What makes your product special? Wholemeal certified organic wheat flour freshly milled from Scottish heritage wheat variety Rouge d’Ecosse. This grain was almost gone and thanks to enormous effort, a few enthusiasts gathered what grain there was (10gms packets or less!!) to enable a viable quantity to be cultivated. Each year this grain was harvested and re-sown, with the majority being grown at Mungoswells in East Lothian. It is this grain that now being milled into flour.

The milling too is special. By using an innovative ‘cyclone’ mill called a Zentrofan. It’s a slow, small-scale process that reduces the grain to fine particles without either heating it up by excessive abrasion or stripping it of its vital nutrients.


Who cares about it? Scotland The Bread is one of the innovative enlightened agriculture projects in a pilot programme supported by Funding Enlightened Agriculture (FEA). This collaborative network of funders, social entrepreneurs, advisers and food and farming experts was founded in 2012 and its activities are coordinated by the Real Farming Trust. Scotland The Bread has toiled to bring Scottish grain back to Scotland, with friendship and support from other heritage grain experts such as Hans Larsson in Sweden.


Who still uses/eats it? They have sufficient grown for a launch in Jan2018 whereupon real bread bakers and SF Chef Alliance Members will be offered batches to try out. Very exciting after its absence for so long.

Is it hard to find? Why? It was common in Scotland in the 19th century before cheap imports and industrialization of bread making. In the past, flours were rarely specifically labeled as to their varietal but it will be more than a century since this grain has been obtainable in Scotland!


What factors make it at risk of being forgotten and/or extinction? It was frankly no longer there!

What does it taste like? It has a soft texture and a flavour that is quite a revelation. Suitable for real bread (with long fermentation and no additives) and pastries, cakes and biscuits

Where does it come from? Rouge d’Ecosse wheat is, despite its French name, an old Scottish variety probably descended from the ancient British wheat Blood Red. It seems to have been given its French name (‘Red of Scotland’, literally) by the famous Paris grain merchant and wheat improver Henry de Vilmorin. His 1880 publication ‘Les Meilleurs Blés‘ (The Best Wheats) catalogues over sixty wheats, each described in detail and accompanied by a high quality engraving. According to Vilmorin, tradition has it that this grain came to Scotland ‘from the London grain markets’ (a source of wheats from all over the globe), which ‘leaves its true origins somewhat obscure’. At first confined to East Lothian, it was later grown ‘all over the country’.
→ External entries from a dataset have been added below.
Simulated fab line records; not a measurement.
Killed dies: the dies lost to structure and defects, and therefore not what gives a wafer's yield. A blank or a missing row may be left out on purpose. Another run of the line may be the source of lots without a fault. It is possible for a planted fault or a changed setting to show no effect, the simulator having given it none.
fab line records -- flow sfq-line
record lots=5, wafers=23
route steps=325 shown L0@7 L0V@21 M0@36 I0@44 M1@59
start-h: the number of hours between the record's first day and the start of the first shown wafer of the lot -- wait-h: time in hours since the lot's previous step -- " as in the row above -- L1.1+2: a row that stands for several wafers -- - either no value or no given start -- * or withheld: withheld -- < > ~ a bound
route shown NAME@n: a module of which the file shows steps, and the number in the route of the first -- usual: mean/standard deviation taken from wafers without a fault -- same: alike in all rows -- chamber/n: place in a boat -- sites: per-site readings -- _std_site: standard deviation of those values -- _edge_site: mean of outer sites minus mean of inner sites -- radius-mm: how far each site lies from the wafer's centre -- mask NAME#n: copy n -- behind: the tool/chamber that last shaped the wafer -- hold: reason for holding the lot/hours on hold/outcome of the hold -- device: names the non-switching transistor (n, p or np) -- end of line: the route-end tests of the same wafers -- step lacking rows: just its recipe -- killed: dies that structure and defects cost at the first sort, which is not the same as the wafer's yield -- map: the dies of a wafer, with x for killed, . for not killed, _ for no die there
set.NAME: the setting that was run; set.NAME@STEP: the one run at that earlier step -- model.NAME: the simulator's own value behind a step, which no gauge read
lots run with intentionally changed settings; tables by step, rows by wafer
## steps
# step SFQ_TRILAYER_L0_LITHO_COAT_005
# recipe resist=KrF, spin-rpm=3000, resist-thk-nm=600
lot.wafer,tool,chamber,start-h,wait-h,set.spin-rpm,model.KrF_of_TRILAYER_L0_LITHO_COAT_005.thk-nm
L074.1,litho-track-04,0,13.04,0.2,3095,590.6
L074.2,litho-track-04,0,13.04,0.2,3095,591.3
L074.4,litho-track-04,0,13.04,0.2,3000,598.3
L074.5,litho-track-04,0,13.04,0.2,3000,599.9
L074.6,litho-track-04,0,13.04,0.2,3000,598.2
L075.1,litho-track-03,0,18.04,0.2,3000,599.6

What makes it distinctive? Heritage wheat is more than a historical curiosity. The superior nutritional profile and suitability for agro-ecological farming make them a good starting point in our quest to select and develop bread grains that grow well in Scottish soils and can nourish healthy citizens while providing local farmers with a fair and reliable return. It has above-average values for most key minerals,.